User Tools

Site Tools


handbook:handbook:netfilter

Introduction

Hi guys.

This document is a journey; some parts are well-traveled, and in other areas you will find yourself almost alone. The best advice I can give you is to grab a large, cozy mug of coffee or hot chocolate, get into a comfortable chair, and absorb the contents before venturing out into the sometimes dangerous world of network hacking.

What is netfilter?

netfilter is a framework for packet mangling, outside the normal Berkeley socket interface. It has four parts. Firstly, each protocol defines “hooks” (IPv4 defines 5) which are well-defined points in a packet's traversal of that protocol stack. At each of these points, the protocol will call the netfilter framework with the packet and the hook number.

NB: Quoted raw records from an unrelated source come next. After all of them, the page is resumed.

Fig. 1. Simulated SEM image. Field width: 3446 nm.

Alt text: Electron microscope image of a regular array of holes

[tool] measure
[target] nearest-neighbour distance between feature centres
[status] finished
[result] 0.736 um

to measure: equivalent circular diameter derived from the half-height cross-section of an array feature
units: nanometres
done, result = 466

Secondly, parts of the kernel can register to listen to the different hooks for each protocol. So when a packet is passed to the netfilter framework, it checks to see if anyone has registered for that protocol and hook; if so, they each get a chance to examine (and possibly alter) the packet in order, then discard the packet (NF_DROP), allow it to pass (NF_ACCEPT), tell netfilter to forget about the packet (NF_STOLEN), or ask netfilter to queue the packet for userspace (NF_QUEUE).

The third part is that packets that have been queued are collected (by the ip_queue driver) for sending to userspace; these packets are handled asynchronously.

The final part consists of cool comments in the code and documentation. This is instrumental for any experimental project. The netfilter motto is (stolen shamelessly from Cort Dougan):

      ``So... how is this better than KDE?''

(This motto narrowly edged out `Whip me, beat me, make me use ipchains').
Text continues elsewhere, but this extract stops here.